Common Criminal Charges in Customs Cases
The DOJ has several available statutory options in pursuing criminal cases against companies and individuals who violate customs laws. Commonly used federal criminal statutes that could apply to customs fraud cases include:
- False Classification (18 U.S.C. § 541)
- Underpayment of Duties (18 U.S.C. § 543)
- Smuggling (18 U.S.C. § 545)
- False Claims (18 U.S.C. § 287)
- False Statements (18 U.S.C. §§ 1001 & 542)
- Wire Fraud (18 U.S.C. §§ 1343 & 1349)
- International Emergency Economic Powers Act (IEEPA) Violations (50 U.S.C. § 1701)
- Conspiracy (18 U.S.C. § 371)
Penalties can include fines, imprisonment, and forfeiture.

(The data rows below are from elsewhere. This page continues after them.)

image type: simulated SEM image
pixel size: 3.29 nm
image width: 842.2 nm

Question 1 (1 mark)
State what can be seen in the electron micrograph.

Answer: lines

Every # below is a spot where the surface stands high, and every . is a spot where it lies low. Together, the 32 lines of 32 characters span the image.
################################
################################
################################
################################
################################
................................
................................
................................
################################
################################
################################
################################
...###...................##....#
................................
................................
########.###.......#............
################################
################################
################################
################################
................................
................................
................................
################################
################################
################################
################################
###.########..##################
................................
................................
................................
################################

The False Claims Act: Growing Risk & Big Payouts
The False Claims Act (FCA) has long been used to prosecute fraud against the government, but it is increasingly being used to pursue importers who misstate information to avoid paying import duties. Misrepresenting a product’s origin or value to underpay is known as a “reverse” false claim – essentially, a fraud to avoid paying money owed to the government (as opposed to fraud related to the amount paid by the government).
FCA penalties are steep; violators can be made to pay up to triple the amount of the underpaid duties, plus additional fines for each violation. These fines add up fast when every customs entry can count as a separate false statement.
Additionally, the FCA provides big incentives for whistleblowers. The law allows private individuals (known as “relators”) to file qui tam lawsuits on behalf of the government if they know of a company dodging its duties. Whistleblowers are often a company’s own employee or a company’s competitor.. These whistleblowers can collect 15–30% of any recovery, which, given the treble damages, can be huge. In one case in 2024, a Wisconsin-based whistleblower received a $1.4M payout.
What Importers Should Do
Now more than ever, it is critical for importers to examine their import compliance programs and ensure that adequate procedures are in place to correctly enter goods into the United States. Importers should proactively conduct extensive due diligence in their supply chains to ensure they can detect, report, and remedy any noncompliance with customs requirements. In addition, if an importer becomes aware of the fraudulent conduct of a competitor, they should contact counsel to discuss options for reporting it to the government.